Postby oskarkv » Thu Nov 12, 2009 7:43 pm

Hello!

Another Lisp beginner here. I'm currently reading ANSI Common Lisp by Paul Graham (PG). I've come to the chapter on functions and the sub chapter on closures. There are some things that confuse me. *Thought about it for a while.* Hm, now that I have thought about it I think that I have pretty much worked out most of what confused me. But I'm probably wrong about some things so I'll just write some thoughts and you can point out to me where I'm wrong. There are some questions in there, too.

PG writes:
Code: Select all
(defun make-adder (n)
  #'(lambda (x)
      (+ x n)))


But apparently it works just as well without the #'. What's the difference? Why do PG write #' if it isn't needed? I thought #' meant something like "Get the function that this symbol refers to, from the function namespace (or whatever it's called)." But (lambda ...) isn't a symbol, so I shouldn't need it, right? But then, why does it even work to prefix (lambda ...) with #'? I mean, if it doesn't make sense I should get an error.

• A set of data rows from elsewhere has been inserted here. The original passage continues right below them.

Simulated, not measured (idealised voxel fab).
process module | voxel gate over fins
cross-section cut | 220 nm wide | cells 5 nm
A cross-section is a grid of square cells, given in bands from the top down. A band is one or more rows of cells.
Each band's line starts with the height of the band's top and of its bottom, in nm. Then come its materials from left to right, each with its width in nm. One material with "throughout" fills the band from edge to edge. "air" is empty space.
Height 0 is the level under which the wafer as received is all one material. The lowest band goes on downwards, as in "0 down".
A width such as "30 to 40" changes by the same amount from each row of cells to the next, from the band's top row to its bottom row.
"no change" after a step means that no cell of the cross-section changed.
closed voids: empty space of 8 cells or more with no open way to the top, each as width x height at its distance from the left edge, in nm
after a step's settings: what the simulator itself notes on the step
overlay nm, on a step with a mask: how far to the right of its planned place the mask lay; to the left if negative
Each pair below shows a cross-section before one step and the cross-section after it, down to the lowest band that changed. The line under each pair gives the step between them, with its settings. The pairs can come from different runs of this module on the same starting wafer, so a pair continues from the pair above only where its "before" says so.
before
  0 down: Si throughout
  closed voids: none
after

Another thought I had was that it would be neat if I could do ((make-adder 3) 2) and get 5 (almost wrote 6, that would be neat). But apparently I can't. I don't understand exactly why, although I know that forms (I'm not sure I even know what a "form" is exactly) are evaluated only (?) when they are arguments to functions. So, maybe (make-adder 3) is not evaluated when I write ((make-adder 3) 2) because it's not an argument to a function. Then I tried (setf a (make-adder 3)) and (a 3) but that didn't work. I guess that's because a is now a variable in the namespace of, hm, regular values, and not in the function namespace (What are they usually called?), right? (setf (symbol-function 'a) (make-adder 3)) and then (a 3) worked. Of course, I know about (funcall (make-adder 3) 3) so I don't need to use symbol-function all the time.

So I guess there were only two proper questions in there: Why PG writes #'(lambda ...) and why ((make-adder 3) 6) doesn't work. Although, if you notice that I've got something wrong, or know of any pits I might fall into, please point that out.
Last edited by oskarkv on Mon Nov 16, 2009 12:22 pm, edited 1 time in total.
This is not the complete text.